JOACHIM TRIER: "We're very inspired by Woody Allen. Annie Hall for example to me is a playful film. It's full of formal tricks and small experiments that work wonderfully."

Like when Woody Allen's Alvy Singer takes us back to his childhood or pulls Marshall McLuhan from behind a movie poster to weigh in on an argument. Richard Pena chose Reprise as part of The Film Society's prestigious New Directors/New Films program. He says Trier's style springs organically from the characters' inability to maintain focus.

RICHARD PENA: "One minute they are discussing philosophy and then suddenly they see a pretty girl and their heads turn and suddenly their whole conversation goes in a whole other direction."

With Trier in hot pursuit. Pena says the way the film jumps from one idea to the next captures the youthful exuberance of the two young men. Trier compares his technique to the fragmentation you find in hip-hop music.

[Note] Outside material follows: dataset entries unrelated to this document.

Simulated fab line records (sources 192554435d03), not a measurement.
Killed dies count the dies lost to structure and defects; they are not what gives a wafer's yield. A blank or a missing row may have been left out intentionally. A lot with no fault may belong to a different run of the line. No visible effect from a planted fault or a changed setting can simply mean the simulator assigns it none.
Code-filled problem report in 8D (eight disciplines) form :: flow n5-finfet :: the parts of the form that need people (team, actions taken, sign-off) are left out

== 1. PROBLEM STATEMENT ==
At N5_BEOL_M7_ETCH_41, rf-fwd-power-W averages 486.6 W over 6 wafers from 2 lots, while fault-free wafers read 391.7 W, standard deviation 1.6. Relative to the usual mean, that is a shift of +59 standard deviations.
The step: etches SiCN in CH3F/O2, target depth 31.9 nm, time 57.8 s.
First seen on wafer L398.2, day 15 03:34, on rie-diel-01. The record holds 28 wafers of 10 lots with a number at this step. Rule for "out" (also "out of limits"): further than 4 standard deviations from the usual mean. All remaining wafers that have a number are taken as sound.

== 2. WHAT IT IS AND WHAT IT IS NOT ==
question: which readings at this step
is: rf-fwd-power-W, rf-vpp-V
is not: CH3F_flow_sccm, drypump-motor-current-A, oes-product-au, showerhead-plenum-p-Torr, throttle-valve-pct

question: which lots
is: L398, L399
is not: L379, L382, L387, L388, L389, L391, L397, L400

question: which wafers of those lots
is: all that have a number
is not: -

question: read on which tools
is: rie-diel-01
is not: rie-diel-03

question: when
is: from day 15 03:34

JOACHIM TRIER: "The idea of sampling almost, and the break between things like the montage in film and certainly the hard breaks in certain hip hop music are quite inspiring you become formally aware that you are listening to something where someone is scratching a record."


Reprise (Miramax)

Joachim Trier's brash cinematic sampling draws on diverse sources yet it spins something defiantly fresh and original.

Companion viewing: Annie Hall; Hiroshima, Mon Amour; Don't Look Now; The Hunt (by Trier's grandfather Erik Lochen)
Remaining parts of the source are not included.